The human arts are not like the sciences. After Kepler (not Copernicus, but Kepler), geocentrism was not only old-fashioned, it was wrong. It became part of the history of science, not science itself. But however much more we know about printing and type today, our knowledge and our works do not make the Gutenberg Bible "wrong." It remains a part of printing and the graphic arts today, even though few now can actually read it.

In type and printing, fashions change, but they do not invalidate the past. What we have today is new and different from what we had yesterday, but that does not make today right and yesterday wrong (nor does good work from yesterday make the always jarring work of today wrong). Yet it has always been the case that proponents of new fashions have believed, sincerely, that they alone possess access to objective truth. This cannot be argued with any logic (because it isn't true), so it must be argued by insult. Indeed, the insult is an excellent marker to identify a mere change of fashion rather than a reasonable argument.

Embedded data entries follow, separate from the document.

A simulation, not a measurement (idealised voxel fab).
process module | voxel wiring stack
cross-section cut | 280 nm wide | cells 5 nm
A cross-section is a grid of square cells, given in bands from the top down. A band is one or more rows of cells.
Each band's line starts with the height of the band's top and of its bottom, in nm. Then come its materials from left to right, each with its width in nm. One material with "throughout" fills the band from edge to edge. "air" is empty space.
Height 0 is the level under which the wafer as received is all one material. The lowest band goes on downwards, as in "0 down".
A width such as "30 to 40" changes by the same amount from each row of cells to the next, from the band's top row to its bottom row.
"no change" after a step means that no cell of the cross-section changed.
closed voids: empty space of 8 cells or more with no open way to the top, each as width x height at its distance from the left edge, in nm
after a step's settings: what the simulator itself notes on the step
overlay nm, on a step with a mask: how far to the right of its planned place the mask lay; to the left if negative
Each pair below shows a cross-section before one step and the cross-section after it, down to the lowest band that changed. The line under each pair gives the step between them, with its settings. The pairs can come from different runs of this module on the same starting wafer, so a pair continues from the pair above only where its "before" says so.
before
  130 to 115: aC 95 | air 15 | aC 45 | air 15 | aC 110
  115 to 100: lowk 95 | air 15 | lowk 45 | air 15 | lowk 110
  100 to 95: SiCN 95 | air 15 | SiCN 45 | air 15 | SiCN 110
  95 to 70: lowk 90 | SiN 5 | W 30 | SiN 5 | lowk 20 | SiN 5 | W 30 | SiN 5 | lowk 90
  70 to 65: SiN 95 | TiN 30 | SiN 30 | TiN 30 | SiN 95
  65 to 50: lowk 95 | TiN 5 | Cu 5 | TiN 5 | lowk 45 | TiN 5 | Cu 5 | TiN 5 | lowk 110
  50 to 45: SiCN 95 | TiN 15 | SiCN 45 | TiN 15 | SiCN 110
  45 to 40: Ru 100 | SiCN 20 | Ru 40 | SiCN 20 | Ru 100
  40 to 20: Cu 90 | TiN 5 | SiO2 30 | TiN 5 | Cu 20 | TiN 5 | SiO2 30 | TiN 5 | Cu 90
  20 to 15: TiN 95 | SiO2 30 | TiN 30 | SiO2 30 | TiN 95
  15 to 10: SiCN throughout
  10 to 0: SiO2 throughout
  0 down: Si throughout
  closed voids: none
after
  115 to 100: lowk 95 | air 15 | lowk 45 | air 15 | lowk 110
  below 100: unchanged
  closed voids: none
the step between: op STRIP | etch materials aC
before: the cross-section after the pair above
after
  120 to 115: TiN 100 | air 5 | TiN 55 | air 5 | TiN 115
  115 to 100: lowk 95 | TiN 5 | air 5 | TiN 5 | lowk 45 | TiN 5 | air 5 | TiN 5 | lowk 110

The insults to 19th century typography are threadbare. They were the products of commercial marketing of type in the 1920s and 1930s. But since the pioneering work of Nicolette Gray in the 1930s, Ruari MacLean in the 1950s, and others, the 19th century in type now stands on its own with a validity equal to that of any other period. Calling it "dark and inflationary" and "quaint" no longer harms it, but these characterizations are little to the credit of those who make them. We are after all talking about the era of the poet-typefounder Thomas MacKellar and of scholar-printers of the caliber of Theodore Low DeVinne.

But in one sense Bringhurst is right. The fashion in type today is for exceedingly tight spacing. To the extent that one might wish to mimic digital lettering with a typewriter (a notion which might indeed be thought of as "quaint"), using a single space after a full stop would now be appropriate.

3. The Tightening of Set

As I hope to have shown above, the fashions of type have changed over the last century or more - changed very strongly in the direction of tight spacing. It is clear to the practicing typefounder of today that this change extends beyond word and sentence spacing to the fit of the types themselves.

In very many cases, we know exactly the intentions of the type maker for the set width of their types; we don't have to guess at it from printed samples. For surviving types, we can simply measure them. For surviving matrices, we can often read their set information as stamped on the matrix. This is particularly the case with the various Monotype matrices which form the core of the present revival of commercial and amateur typecasting.

When we cast today from, for example, a Lanston Monotype display matrix, we know to the eighth of a point what Lanston's intent was for its set. It's coded right there on the matrix. Yet it has been the experience at my place of apprenticeship, Skyline Type Foundry, that in most cases this set is wider that the set expected by today's letterpress printer. If this type is cast today exactly as either of the Monotype firms intended it to be cast, it would look "wrong."

The solution at Skyline is simple: cast "beard-to-beard" to make the narrowest body type upon which the face (with beard) will sit completely.

4. The Future

Both expected set and practices of spacing have been tightening for decades now. What will happen in the future is, obviously, unknown. But by chance I heard an interesting observation just as I was writing this Notebook. My elderly mother, who has vision problems but who remains an avid reader, is on the brink of cancelling here subscription to a popular nationwide printed magazine because the spacing of the letters has changed - it has recently become so tight that she can no longer make out the words. Fashions change, but reading does have physiological aspects. As the eyes of the young graphic artists of today age, the only thing that is certain is that the times will change again.

5. Notes and References

{Craig 1971} Craig, James. Ed. Susan E. Meyer. Designing with Type First edition. NY: Watson-Guptill Publications, 1971.

{Craig 1999} Craig, James and William Bevington. Ed. Susan E. Meyer. Designing with Type Fourth edition. NY: Watson-Guptill Publications, 1999.

{DeVinne 1883/1978} DeVinne, Theodore Low. Manual of Printing Office Practice. (1883)

This was an in-house publication of Theodore L. DeVinne & Co. It was reprinted in 1926 with an introduction by Douglas C. McMurtrie (NY: Press of Ars Typographica, 1926). This, in turn, was reprinted in facsimile in 1978 (Forest Hills, NY: Battery Park Book Company).

{DeVinne 1900} DeVinne, Theodore Low. The Practice of Typography: A Treatise on the Processes of Type-Making, the Point System, the Names, Sizes, Styles and Prices of Plain Printing Types. NY: The Century Co., 1900.

Printed by The DeVinne Press.

{MacKellar 1882} McKellar, Thomas. The American Printer. 13th edition. Philadelphia, PA: MacKellar, Smiths & Jordan, 1882.

{Musick 1903} Musick, William L. Musick's Typewriter Instructor. (St. Louis, MO: W. L. Musick Publishing Co., 1903)

Online via Google Books.

{Polk 1945} Polk, Ralph W. The Practice of Printing Peoria, IL: The Manual Arts Press, 1945.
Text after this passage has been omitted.